Couldn't this multi-billion dollar cost scandal be alleviated if Congress and the states were willing to require:
  1. An end to those giant summer breaks and most of those other times off, which no other profession enjoys – in favor of college education 48 weeks per year. This could enable undergraduate graduation in three years – at considerable savings.
  2. An end to any of those faculty two-classes-a-week outrages in favor of 40 hours (20-teaching-hour weeks). While this would decisively reduce the number of faculty, it would surely also reduce the huge and growing tuitions now demanded by these tax-supported and tax-exempt institutions.
The Times quotes Richard Vedder, director of the Center for College Affordability and Productivity, as saying:

"Legislatures are starting to rethink higher ed. If they have a choice between funding for the elderly or subsidizing the upper-middle-class kid to go to college ... subsidizing the middle-class kid to go to college is a lower priority."

The Times story continues: "Tuition increases are hardly new. Each year since 2000, the average price at a public, four-year university has risen 5.6 percent, according to the College Board Advocacy and Policy Center, which tracks prices and college access.

"Despite that trajectory, many institutions find it difficult, if not impossible, to start handing out pink slips or shut down programs and classes. Facilities still get built, and tenured professors still get raises, no matter how dire the financial situation becomes, Mr. Vedder said.

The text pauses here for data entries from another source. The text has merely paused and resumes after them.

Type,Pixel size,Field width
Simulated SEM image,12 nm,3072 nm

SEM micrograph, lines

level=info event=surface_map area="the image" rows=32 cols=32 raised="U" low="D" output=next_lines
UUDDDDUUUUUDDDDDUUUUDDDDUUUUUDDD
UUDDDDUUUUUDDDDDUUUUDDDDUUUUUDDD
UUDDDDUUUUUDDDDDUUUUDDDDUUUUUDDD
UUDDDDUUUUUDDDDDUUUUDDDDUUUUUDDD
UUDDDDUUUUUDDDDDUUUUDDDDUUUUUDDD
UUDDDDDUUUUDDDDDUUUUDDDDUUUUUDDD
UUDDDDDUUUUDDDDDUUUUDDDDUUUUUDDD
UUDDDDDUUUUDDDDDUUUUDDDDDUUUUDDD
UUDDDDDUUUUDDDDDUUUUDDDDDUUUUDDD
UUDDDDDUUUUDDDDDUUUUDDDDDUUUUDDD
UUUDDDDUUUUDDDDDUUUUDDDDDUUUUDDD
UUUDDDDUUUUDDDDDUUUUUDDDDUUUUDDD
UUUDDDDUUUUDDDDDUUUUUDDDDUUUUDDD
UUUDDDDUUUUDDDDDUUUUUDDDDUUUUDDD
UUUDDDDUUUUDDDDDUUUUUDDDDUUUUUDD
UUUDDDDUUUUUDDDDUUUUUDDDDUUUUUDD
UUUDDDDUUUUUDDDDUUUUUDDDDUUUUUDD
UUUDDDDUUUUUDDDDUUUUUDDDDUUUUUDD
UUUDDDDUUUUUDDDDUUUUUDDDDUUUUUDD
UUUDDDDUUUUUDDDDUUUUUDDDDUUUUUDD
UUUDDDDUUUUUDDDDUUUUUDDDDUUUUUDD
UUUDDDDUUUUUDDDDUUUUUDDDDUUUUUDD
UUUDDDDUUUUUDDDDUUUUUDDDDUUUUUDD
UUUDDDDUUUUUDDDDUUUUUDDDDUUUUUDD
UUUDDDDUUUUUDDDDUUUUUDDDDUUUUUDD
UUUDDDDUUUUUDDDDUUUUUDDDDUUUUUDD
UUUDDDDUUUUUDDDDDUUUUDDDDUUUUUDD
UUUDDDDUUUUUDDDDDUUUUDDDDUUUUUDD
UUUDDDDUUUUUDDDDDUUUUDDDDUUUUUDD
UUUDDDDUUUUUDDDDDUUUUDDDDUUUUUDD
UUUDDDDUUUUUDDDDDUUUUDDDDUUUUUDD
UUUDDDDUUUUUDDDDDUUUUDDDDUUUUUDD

"'Universities, faced with state budget cuts, can do two things: They can actually cut back a good bit on what they do and the amount of money they spend and make some real savings,' he said. 'But the standard answer for everything is to raise tuition.'

"'Colleges are loath to make real cuts. I don't see concerted efforts to cut costs, and the reason is there's no incentive,' Mr. Vedder said. 'The way to get ahead, keep your job and make people happy is to spend money.'

"A sense of competition among colleges often compounds the problem. Mr. Vedder said university leaders are reluctant to increase class sizes or cut expenses when their competitors are hiring more professors, offering new programs and building a new football stadium."